We don’t need new laws for no fault divorce – for the simple reason that we already have it

Dec 13, 2017 by

by Joe Robertson, Conservative Home:

Divorce law reform is back on the agenda, owing largely to the case of Hugh and Tini Owens which is due to be finally decided by the Supreme Court. Mrs Owens is seeking a divorce based on her husband’s alleged unreasonable behaviour. Mr Owens does not accept that he has been unreasonable, and the courts have so far agreed with him. The family court described his behaviour as, “the kind to be expected in marriage.” Unusually in this case, however, where many husbands might nevertheless understand that the marriage is over and agree to a separation divorce by consent, Mr Owens does not and will not. Instead, he hopes the parties still have a “few years to enjoy” together.

This is an unusual case and has coincided with, or perhaps prompted, calls for wider family law reform including from the judiciary. Lady Hale, President of the Supreme Court and the most senior judge in the land, has identified three areas ripe for reform: no-fault divorce, limiting spousal maintenance for life and financial protection for unmarried couples. A fringe panel event at 2017 Conservative Party Conference promoted no-fault divorces with much enthusiasm: however, the need for a new statutory divorce regime is being overstated and the dangers glossed over.

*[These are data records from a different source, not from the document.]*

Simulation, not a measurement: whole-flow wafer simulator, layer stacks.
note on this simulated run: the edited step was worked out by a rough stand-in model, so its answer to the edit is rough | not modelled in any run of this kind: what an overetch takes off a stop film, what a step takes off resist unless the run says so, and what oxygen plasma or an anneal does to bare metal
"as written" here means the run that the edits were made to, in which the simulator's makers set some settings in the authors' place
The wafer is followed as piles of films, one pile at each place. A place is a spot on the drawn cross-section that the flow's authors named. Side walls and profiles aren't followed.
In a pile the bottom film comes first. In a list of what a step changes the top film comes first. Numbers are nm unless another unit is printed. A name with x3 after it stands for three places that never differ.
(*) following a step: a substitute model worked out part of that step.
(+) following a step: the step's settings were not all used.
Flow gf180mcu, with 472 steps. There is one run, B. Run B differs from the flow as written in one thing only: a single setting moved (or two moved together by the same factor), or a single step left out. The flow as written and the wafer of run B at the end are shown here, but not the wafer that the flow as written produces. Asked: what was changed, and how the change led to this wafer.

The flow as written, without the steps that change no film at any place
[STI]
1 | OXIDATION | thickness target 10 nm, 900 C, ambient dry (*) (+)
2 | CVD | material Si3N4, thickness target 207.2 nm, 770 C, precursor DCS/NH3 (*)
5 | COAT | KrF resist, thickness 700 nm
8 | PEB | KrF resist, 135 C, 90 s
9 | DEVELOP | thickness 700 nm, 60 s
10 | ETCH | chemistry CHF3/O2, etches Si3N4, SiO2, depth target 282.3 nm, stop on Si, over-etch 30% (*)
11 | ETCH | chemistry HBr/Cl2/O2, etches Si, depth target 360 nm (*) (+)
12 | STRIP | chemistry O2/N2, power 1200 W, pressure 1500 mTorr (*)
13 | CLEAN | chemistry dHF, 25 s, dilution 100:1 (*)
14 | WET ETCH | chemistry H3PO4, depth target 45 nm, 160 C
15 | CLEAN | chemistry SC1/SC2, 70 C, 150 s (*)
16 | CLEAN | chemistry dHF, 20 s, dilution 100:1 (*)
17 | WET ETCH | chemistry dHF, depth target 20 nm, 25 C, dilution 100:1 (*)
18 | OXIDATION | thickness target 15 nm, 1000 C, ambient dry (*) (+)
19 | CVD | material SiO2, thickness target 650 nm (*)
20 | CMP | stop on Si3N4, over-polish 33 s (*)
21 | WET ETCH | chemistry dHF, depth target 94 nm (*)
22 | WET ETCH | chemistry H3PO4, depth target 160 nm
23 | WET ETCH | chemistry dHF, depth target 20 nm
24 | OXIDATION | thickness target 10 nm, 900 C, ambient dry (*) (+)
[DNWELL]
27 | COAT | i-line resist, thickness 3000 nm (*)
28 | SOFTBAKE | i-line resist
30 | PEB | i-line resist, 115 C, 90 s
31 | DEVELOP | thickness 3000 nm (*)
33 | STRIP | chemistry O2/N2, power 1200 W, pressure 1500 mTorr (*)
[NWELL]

There are currently five statutory reasons why a divorce can be granted in England and Wales. At least three of them – arguably four – are already non-fault based: two years’ separation by consent, five years separation and desertion. The fourth – adultery – is also technically a question of fact rather than fault. The law provides no scope for the parties to argue why the adultery took place and whether it was reasonable. If adultery took place a divorce can be granted regardless of the circumstances that led to it.